Last night, while watching a movie on TV, the scary bad guy managed to dive off of a cliff, and catch the good guy by suprise. the good guy was submerged in the water, no more that 20 feet away.
so…
good guy is underwater > bad guy lands in water no more that 20’ away, after diving off of a high cliff, without the good guy noticing ( apparently.)
I made a note of pointing out that there was no way the good guy could have NOT heard the bad guy crash into the water. I said water is a better transmitter of sound that air. My friend disagreed, but didn’t say why. He’s a very smart person, and generally tends to be right. I told him it was true, and that even as a child I got to experience the effect. With an electronic watch sumberged under water on the other side of the pool, it’s alarm sounded. I was submerged on the other side of the pool, and the sound waves seemed LOUDER.
I have been unable to confirm whether or not the sound was louder. What I have found is that sound travels much faster in liquids(1500m/s) than in gases (350m/s).
Is the watch easier to hear under water, or through the air.

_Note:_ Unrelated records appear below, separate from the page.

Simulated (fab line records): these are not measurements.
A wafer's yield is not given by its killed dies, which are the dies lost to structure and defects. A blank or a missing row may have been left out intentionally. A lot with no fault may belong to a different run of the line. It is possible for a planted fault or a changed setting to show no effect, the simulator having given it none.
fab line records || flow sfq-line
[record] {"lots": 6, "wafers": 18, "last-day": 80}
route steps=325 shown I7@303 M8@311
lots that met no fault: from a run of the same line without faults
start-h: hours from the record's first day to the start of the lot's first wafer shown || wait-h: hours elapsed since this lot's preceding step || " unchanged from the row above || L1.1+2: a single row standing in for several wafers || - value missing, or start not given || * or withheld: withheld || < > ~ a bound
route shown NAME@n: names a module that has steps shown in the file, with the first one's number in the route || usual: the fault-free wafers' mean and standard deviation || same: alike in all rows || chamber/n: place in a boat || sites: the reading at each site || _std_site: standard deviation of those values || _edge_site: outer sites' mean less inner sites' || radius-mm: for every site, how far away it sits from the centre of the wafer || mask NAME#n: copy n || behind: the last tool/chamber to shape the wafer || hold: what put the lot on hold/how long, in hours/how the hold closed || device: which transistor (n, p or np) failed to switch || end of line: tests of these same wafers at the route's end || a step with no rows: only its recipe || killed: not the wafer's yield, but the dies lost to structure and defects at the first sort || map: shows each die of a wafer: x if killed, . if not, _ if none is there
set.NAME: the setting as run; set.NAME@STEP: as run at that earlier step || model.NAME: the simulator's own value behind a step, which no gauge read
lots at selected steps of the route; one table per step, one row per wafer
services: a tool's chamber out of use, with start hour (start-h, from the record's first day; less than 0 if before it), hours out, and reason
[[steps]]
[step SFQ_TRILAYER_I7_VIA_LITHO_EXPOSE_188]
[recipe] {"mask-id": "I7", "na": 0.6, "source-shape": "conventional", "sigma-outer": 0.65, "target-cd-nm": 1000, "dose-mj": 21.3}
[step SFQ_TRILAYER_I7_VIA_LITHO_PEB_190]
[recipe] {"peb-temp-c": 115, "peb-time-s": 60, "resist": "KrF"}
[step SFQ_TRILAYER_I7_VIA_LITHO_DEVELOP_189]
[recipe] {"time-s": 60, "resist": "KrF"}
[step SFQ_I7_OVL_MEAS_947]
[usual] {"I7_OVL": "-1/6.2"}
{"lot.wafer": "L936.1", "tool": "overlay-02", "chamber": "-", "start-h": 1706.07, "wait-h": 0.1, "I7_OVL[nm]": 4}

Yes. Sound is generally transmitted faster and better the more dense the medium (there are other factors).
As far as the real(!)-world scenario of the movie is concerned, I suppose it could be argued that the guy in the water didn’t hear the other guy dive in against whatever ambient noise was present; are we talking about a cliff overhanging a small, calm pond, or a cliff overhanging a choppy ocean, with waves breaking on the rocks?
It was a cliff overhaning a choppy ocean, but I think that it’s besides the point.
I understand that solids are better that liquids, which is better that gases for transmitting sound. In terms of volume, would the watch in the example be louder through 50 feet of water, or 50 feet of air?
The watch alarm sounded louder since the sound is travelling directly to or closely to your ear drums through a dense medium, water.
Very different from the intensity through air.
The situation in your OP seems a typical example of movie (or TV) physics - i.e. in no way connected to the real world, and I agree with you that provided the bad guy hit the water at speed the good guy should have heard the splash. However, I’d like to point out that your experience with the watch alarm in the swimming pool is not exactly transferrable here. The swimming pool (with your ears underwater ) acts like an enclosed room, so you will also be hearing reflected sound waves from the sides and bottom, and to a lesser extent from the water-air interface of the surface of the pool.
Mangetout is right that in general the velocity of the sound waves and the efficiency of propagation increases with the density of the medium. So with other factors being as equal as possible - say you drain the swimming pool and repeat your watch alarm experiment, the sound will be louder when the pool is full.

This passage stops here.